Band members Jodey Lawrence, Art Mitchell and David Collins were unavailable for comment Friday.

Supernova band manager Greg Jacobs, a Newport Beach native, said the band started humbly.

“They started writing songs in that garage and playing locally when there were places in Costa Mesa to play,” Jacobs said. “They started playing around and people really started to like them pretty quickly. Their songs were catchy and fun.”

The guys dress in spacesuits and play songs about Oreos and Chewbacca, Han Solo’s wookie friend from George Lucas’ “Star Wars” films. It was the latter song that received the most notice when it was featured in the movie “Clerks,” filmmaker Kevin Smith’s cult classic of the 1990s. The band has released three albums, multiple seven-inch singles and has a history of touring, which led the judge to believe the CBS show had infringed on their name.

Jacobs said the band’s last album was released in 2002 and they played at the Detroit Bar on West 19th Street in May to a sold-out crowd.

“It [Newport-Mesa] is where the majority of their support is,” he said. “It was seriously like a high school reunion.”
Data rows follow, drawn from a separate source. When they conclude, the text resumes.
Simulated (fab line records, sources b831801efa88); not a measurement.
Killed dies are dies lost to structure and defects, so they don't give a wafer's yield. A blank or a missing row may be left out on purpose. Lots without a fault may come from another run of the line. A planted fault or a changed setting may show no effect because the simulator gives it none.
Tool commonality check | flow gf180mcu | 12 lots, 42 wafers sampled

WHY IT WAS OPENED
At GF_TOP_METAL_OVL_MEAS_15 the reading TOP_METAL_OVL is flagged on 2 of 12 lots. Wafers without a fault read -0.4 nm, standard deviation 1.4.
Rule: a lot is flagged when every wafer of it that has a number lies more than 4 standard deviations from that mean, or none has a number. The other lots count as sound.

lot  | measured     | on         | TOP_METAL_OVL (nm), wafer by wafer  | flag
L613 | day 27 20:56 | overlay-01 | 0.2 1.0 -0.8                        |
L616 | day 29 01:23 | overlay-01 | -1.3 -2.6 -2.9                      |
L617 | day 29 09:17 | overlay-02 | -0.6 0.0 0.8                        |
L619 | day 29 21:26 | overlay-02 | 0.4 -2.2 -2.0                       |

Greg Hecker, an attorney with The Hecker Law Group representing Mark Burnett Productions, disagrees with the court’s decision.

“I think it’s important to note that the punk band specifically did not ask the court to keep the ‘Rock Star: Supernova’ band from using the word supernova in its name,” he said. The case was scheduled for a hearing Friday, but no information was available and the attorneys were unavailable for comment.